# Future Action Prediction using Deep Multi-Scale Video Prediction Beyond Mean Square Error

The project is based on predicting future action frames trained on dataset of Human Actions like slide, bend, walk, run, skip etc. The prediction is based on learning to predict future images from a video sequence, where this video sequence is converted into a images and then these images are used for training the Adversarial Network. Convolutional networks have short-range dependencies and thus using an Adversarial network helps in training the network using Multi-scale model. The network makes a series of prediction starting from lower resolution and uses a prediction of s1 to make a prediction for s2 for the same scale.

#### Loss Functions: 
1. bce_loss: Calculates the sum of binary cross-entropy losses between predictions and ground truths
2. lp_loss: Calculates the sum of lp losses between the predicted and ground truth frames.
3. gdl_loss: Calculates the sum of GDL losses between the predicted and ground truth frames. 
4. adv_loss: Calculates the sum of BCE losses between the predicted classifications and true labels.

#### convert_video_to_jpg.py

This python file is responsible for generating images for a mp4 video file. The below example shows to generate images from mulitple videos contained in a directory. All the images of each video are stored in a seperate directory created inside that folder containing video files. If you have cloned the repository, you can find the folders: skip and walk which contains multiple videos. In order to generate their images, below command can be executed.

In [None]:
%run convert_video_to_jpg.py --v=data/Human_Actions/skip

#### generate_clips.py :

Takes input a directory of training images generated from the video clips. The file takes a batch of 5 images from a folder (4 as input images, 1 to be predicted) as  and saves the image as npz (compressed form). These clips are generated for both Training data set and Testing data set. We can specify the directory for which we want to generate clips, where we want to save these clips and the number of clips to be generated. Generally for a good training, we require 100,000 clips for a data set containing 200,000+ images.

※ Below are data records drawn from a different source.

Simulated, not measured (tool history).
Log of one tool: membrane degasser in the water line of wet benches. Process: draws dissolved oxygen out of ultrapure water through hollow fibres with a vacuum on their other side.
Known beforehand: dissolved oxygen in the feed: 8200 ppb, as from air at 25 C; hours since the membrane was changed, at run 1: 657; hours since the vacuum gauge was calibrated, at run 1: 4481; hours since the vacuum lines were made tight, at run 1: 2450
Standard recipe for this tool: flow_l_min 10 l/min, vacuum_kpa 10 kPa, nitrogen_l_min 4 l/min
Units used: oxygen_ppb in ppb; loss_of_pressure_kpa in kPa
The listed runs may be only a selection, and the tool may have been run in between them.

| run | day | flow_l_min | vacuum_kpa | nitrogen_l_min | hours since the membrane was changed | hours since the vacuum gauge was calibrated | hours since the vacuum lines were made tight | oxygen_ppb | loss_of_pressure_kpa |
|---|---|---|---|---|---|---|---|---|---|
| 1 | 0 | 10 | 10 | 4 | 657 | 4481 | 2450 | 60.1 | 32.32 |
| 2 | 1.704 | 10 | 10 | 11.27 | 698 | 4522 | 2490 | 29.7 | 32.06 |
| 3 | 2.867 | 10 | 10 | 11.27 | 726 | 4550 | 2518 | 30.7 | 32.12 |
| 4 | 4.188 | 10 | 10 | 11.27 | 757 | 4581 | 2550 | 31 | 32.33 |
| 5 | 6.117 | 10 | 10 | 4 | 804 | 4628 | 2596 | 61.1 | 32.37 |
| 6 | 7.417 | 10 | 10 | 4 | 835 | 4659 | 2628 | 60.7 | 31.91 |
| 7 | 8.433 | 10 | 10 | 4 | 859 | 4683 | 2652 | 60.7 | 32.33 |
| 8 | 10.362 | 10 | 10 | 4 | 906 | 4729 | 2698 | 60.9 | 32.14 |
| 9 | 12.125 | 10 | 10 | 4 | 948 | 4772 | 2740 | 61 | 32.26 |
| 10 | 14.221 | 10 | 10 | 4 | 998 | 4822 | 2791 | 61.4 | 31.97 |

Below is an example for running the generate_clips.py to generate 100 clips from the training data set. The github repository has some images in data/Human_Actions/Train and data/Human_Actions/Test, below command can be executed to test how the clips are generated from randomly selected images within the folder.

In [None]:
%run generate_clips.py --t=data/Human_Actions/Train/ --c=data/Human_Actions/Clips/ --n=1

While generating clips in large amount, the directory structures and files names can be commented from utils.py - get_full_clips() method. The number of recursions or the number of images to be stored in one compressed format can be changed to a bigger number, but due to memory constraints we prefer to train with compressing 4 + 1 images into one clip.

#### main_prediction.py

This is the main python file to run the network in training mode or testing mode. In order to test the network, we can run main_prediction.py with test_only mode as shown below. We have specified the test directory for which we want to test predictions. The test_dir must have at least one sub-folder which contains atleast 6-10 images. The --recursions parameter specifies the number of future predictions to be made.

In [None]:
# to train the network - one can specify the Training folder.
# %run main_prediction.py --test_dir=data/Human_Actions/Train

%run main_prediction.py --test_dir=data/Human_Actions/NewTest_3 --recursions=1 --test_only

# the c.GIF_SRC_FOLDER contains the latest GIF created by running the above test mode.
import constants as c
print(c.GIF_SRC_FOLDER)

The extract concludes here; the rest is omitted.